Actually binary splitting does work very well, if combined with iterated argument reduction to balance the number of terms against the size of the numerators and denominators (this is known as the bit-burst algorithm).
Here is a binary splitting implementation for mpmath based on repeated application of the formula atan(t) = atan(p/2^q) + atan((t*2^q-p) / (2^q+p*t)). This formula was suggested recently by Richard Brent (in fact mpmath's atan already uses a single invocation of this formula at low precision, in order to look up atan(p/2^q) from a cache). If I remember correctly, MPFR also uses the bit-burst algorithm to evaluate atan, but it uses a slightly different formula, which possibly is more efficient (instead of evaluating several different arctangent values, it does analytic continuation using the arctangent differential equation).

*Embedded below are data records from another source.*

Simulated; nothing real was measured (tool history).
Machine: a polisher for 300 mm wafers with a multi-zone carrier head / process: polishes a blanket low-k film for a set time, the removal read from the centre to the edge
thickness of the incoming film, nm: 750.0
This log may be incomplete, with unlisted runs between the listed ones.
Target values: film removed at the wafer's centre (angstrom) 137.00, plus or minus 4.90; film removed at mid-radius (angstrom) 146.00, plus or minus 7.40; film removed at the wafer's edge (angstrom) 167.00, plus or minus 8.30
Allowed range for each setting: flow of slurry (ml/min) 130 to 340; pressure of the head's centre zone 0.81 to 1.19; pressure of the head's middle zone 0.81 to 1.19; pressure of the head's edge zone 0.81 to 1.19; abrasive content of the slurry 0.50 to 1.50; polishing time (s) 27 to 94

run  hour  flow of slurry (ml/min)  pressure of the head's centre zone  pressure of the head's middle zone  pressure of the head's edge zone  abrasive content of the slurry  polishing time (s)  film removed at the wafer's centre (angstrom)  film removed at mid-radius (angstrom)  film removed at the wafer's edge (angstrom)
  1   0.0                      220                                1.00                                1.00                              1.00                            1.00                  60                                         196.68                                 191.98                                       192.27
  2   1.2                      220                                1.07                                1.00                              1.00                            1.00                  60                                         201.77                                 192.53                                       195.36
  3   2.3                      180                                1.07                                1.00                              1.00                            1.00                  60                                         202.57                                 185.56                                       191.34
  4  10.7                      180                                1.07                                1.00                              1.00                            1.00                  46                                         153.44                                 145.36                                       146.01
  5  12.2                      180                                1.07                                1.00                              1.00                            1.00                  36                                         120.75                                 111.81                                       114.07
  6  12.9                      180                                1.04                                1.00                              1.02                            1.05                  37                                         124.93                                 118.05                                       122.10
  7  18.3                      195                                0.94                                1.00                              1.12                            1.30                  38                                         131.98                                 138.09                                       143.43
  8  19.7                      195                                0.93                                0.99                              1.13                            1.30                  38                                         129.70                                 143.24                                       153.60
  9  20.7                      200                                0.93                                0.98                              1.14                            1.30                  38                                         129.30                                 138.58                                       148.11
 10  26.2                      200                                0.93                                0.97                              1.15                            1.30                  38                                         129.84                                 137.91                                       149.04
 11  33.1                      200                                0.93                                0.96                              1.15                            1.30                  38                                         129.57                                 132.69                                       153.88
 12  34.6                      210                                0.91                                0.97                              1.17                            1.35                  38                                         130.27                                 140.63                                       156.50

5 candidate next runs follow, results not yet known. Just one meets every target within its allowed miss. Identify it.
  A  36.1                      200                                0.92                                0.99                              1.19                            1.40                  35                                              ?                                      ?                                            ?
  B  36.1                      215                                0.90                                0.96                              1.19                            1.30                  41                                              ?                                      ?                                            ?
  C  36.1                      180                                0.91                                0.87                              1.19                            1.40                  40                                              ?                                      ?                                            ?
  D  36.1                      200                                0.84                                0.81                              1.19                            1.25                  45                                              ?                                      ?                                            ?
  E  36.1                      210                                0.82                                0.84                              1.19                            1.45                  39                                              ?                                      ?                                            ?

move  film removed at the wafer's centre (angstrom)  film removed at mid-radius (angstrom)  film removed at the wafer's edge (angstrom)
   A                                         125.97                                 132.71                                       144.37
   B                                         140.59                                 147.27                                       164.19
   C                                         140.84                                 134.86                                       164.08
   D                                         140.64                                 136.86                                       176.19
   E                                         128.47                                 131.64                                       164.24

from mpmath.libmp import MPZ, bitcount
from mpmath import mp
def bsplit(p, q, a, b):
if b - a == 1:
if a == 0:
P = p
Q = q
else:
P = p * p
Q = q * 2
B = MPZ(1 + 2 * a)
if a % 2 == 1:
B = -B
T = P
return P, Q, B, T
else:
m = a + (b - a) // 2
P1, Q1, B1, T1 = bsplit(p, q, a, m)
P2, Q2, B2, T2 = bsplit(p, q, m, b)
T = ((T1 * B2) << Q2) + T2 * B1 * P1
P = P1 * P2
B = B1 * B2
Q = Q1 + Q2
return P, Q, B, T
def atan_bsplit(p, q, prec):
"""computes atan(p/2^q) as a fixed-point number"""
if p == 0:
return MPZ(0)
# FIXME
nterms = (-prec / (bitcount(p) - q) - 1) * 0.5
nterms = int(nterms) + 1
if nterms < 1:
return MPZ(0)
P, Q, B, T = bsplit(p, q, 0, nterms)
if prec >= Q:
return (T << (prec - Q)) // B
else:
return T // (B << (Q - prec))
def atan_fixed(x, prec):
t = MPZ(x)
s = MPZ(0)
q = 1
while t:
q = min(q, prec)
p = t >> (prec - q)
if p:
s += atan_bsplit(p, q, prec)
u = (t << q) - (p << prec)
v = (MPZ(1) << (q + prec)) + p * t
t = (u << prec) // v
q *= 2
return s
def atan1(x):
prec = mp.prec
man = x.to_fixed(prec)
return mp.mpf((atan_fixed(man, prec), -prec))
def asin1(x):
x = mpf(x)
return atan1(x/sqrt(1-x**2))
With this code, I get:
>>> from mpmath import *
>>> mp.dps = 1000000
>>> val=e/4/(10**7)
>>> from time import time
>>> start = time(); y1 = asin(x); print time() - start
58.8485069275
>>> start = time(); y2 = asin1(x); print time() - start
8.26498985291
>>> nprint(y2 - y1)
-2.31674e-1000000
Warning: atan1 assumes 0 <= x < 1/2, and the determination of the number of terms might not be optimal or correct (fixing these issues is left as an exercise to the reader).